The visitor capacity of a certain park provides the basis for management to control the number of visitors and arrange the number and scale of park facilities to avoid accidents such as visitor casualties or damage to the inside facilities caused by park overcapacity [32]. When the number of visitors is within the park capacity, the utility of a park decreases due to competition between the increasing visitors in the park. When the number of visitors exceeds the capacity, the park is in an unreasonably competitive state, which means that the public cannot normally enjoy the park service.

According to the relevant regulation [31], comprehensive parks own relatively complete facilities. The recreation space that visitors can use is about one-third of the total area, and the remaining two-thirds encompasses water bodies, forests, and flower beds that cannot be entered. The regulation also stipulates that the per capita occupied area of each visitor in comprehensive parks is 60 m², whereas that of the other kinds of parks is 30 m².
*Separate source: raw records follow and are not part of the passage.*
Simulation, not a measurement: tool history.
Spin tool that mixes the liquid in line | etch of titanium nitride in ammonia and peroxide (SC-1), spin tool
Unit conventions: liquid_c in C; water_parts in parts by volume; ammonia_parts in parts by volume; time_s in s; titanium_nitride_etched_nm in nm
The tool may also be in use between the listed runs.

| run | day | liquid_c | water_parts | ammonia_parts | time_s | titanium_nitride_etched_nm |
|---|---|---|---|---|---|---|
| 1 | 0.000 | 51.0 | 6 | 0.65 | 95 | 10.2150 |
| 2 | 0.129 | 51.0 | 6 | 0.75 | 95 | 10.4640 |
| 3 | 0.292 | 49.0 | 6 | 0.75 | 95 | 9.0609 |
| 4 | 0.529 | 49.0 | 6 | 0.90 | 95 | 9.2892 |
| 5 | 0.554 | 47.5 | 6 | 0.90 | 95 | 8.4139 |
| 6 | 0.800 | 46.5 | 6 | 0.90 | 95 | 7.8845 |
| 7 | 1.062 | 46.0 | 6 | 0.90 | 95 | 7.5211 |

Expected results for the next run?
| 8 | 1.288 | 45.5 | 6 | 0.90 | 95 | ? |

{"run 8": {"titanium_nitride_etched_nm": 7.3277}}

The number of visitors that a park can accommodate (C_i) was estimated according to the following formula:

$$C_i=\frac{Are{a}_i}{Are{a}_m},$$

(5)

where Area_i is the total area of park i in a non-exclusive state and Area_m is per capital occupied area of the park for each visitor.

Service Radius of Park

The European Environment Agency recommends that people should be able to access parks within a 15-min walk [33]. Based on a Europe-wide evaluation report on the accessibility of parks, residents of several major European cities and many small cities live within the 15-min walking circle of urban parks [34]. More strictly, English Nature, a government agency, and the Swedish government recommend that people should be able to visit parks within 300 m of their homes [33,35]. The evaluation standard of urban landscape greening (GB/T 50563–2010) in China states that a 500-m service radius of parks should fully cover all residential land [36]. The national garden city evaluation standard requires the service radius of urban public parks (larger than 1000 m²) to be 500 m [37].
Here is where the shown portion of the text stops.